Question

The equation of the tangent to the curve \[y = 4{e^{ - \dfrac{x}{4}}}\] at the point where the curve crosses \[Y\] axis is equal to
A) \[3x + 4y = 16\]
B) \[4x + y = 4\]
C) \[x + y = 4\]
D) \[3x + 4y = 25\]

Answer 1

Hint:
Here we need to find the equation of the tangent to the given curve. We will first find the point at which the given curve crosses the \[Y\] axis. Then we will find the slope of the tangent at that point by differentiating the given curve with respect to the required variable. Then we will find the equation of the tangent using the obtained point and the obtained slope of the tangent.

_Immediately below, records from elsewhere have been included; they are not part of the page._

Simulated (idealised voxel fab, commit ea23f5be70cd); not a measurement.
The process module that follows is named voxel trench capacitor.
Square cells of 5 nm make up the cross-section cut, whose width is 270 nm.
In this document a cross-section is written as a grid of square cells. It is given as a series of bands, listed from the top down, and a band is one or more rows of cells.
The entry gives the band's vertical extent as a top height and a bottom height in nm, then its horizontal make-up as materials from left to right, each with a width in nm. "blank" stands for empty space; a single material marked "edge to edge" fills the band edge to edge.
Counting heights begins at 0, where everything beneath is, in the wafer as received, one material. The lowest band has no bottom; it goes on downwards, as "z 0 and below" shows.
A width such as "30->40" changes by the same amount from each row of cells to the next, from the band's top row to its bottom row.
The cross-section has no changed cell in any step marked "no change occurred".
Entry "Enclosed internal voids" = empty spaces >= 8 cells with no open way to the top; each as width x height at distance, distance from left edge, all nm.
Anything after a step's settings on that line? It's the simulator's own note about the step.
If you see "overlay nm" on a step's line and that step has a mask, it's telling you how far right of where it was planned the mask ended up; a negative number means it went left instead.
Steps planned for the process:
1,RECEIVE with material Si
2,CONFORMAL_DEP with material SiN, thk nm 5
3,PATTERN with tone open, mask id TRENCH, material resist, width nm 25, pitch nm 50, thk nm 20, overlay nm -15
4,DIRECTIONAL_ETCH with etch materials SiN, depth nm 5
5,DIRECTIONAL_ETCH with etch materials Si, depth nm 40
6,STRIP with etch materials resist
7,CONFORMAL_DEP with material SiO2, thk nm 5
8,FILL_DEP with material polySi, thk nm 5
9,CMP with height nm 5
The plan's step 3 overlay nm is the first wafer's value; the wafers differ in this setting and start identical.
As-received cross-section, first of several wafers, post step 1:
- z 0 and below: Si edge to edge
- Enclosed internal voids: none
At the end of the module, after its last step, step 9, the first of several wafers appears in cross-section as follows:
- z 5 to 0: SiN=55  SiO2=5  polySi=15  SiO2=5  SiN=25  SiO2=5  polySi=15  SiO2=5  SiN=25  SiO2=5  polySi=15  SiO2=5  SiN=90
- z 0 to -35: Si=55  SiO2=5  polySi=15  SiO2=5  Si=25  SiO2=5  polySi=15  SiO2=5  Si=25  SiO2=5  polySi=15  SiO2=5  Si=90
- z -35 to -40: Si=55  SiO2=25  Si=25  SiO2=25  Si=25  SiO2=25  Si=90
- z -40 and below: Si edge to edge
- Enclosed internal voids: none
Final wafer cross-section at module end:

Complete Step by step Solution:
Here we need to find the equation of the tangent to the given curve i.e. \[y = 4{e^{ - \dfrac{x}{4}}}\]
We will first find the point at which the given curve crosses the \[Y\] axis as it is given that the given curve crosses \[Y\] axis. So the value of the \[x\] coordinate will be equal to zero.
We will substitute the value of the \[x\] coordinate as zero in the equation of the curve.
\[ \Rightarrow y = 4{e^{ - \dfrac{0}{4}}} = 4{e^0}\]
On further simplification, we get
\[ \Rightarrow y = 4 \times 1 = 4\]
Therefore, the point on the \[Y\] axis at which the given curve cuts it will be equal to \[\left( {0,4} \right)\]
Now, we will find the slope of the required tangent to the curve. For that, we will differentiate the given curve with respect to \[x\] .
\[ \Rightarrow \dfrac{{dy}}{{dx}} = \dfrac{d}{{dx}}\left( {4{e^{ - \dfrac{x}{4}}}} \right)\]
On differentiating the variable terms, we get
\[ \Rightarrow \dfrac{{dy}}{{dx}} = 4 \times \dfrac{{ - 1}}{4} \times {e^{ - \dfrac{x}{4}}}\]
On multiplying the terms, we get
\[ \Rightarrow \dfrac{{dy}}{{dx}} = - {e^{ - \dfrac{x}{4}}}\]
Now, we will find the value of the slope of the tangent at the point \[\left( {0,4} \right)\]. For that, we will substitute the value of coordinate of point here.
\[ \Rightarrow \dfrac{{dy}}{{dx}} = - {e^{ - \dfrac{0}{4}}} = - 1 \times 1 = - 1\]
Thus, the slope of the tangent to the curve is equal to -1.
Now, we will find the equation of the required tangent to the curve.
We know that the general equation of a line passing through any point say \[\left( {{x_1},{y_1}} \right)\] is given by
\[ \Rightarrow y - {y_1} = {\left. {\dfrac{{dy}}{{dx}}} \right|_{\left( {{x_1},{y_1}} \right)}} \times \left( {x - {x_1}} \right)\]
Now, we will substitute the value of the slope of the tangent and the coordinates of the point here.
\[ \Rightarrow y - 4 = - 1 \times \left( {x - 0} \right)\]
On further simplification, we get
\[ \Rightarrow x + y = 4\]
Therefore, the equation of the tangent to the given curve is equal to \[x + y = 4\]

Hence, the correct option is option C.

Note:
To solve this problem, we need to remember the properties of the tangent and also the general equation of any line when the value of the slope and the point is known. A tangent to a curve is defined as the straight line that touches the given curve at only one point. We know that a tangent of a curve doesn’t cross the curve. The equation of tangent is different for different types of curves so we need to be careful while using the general equation.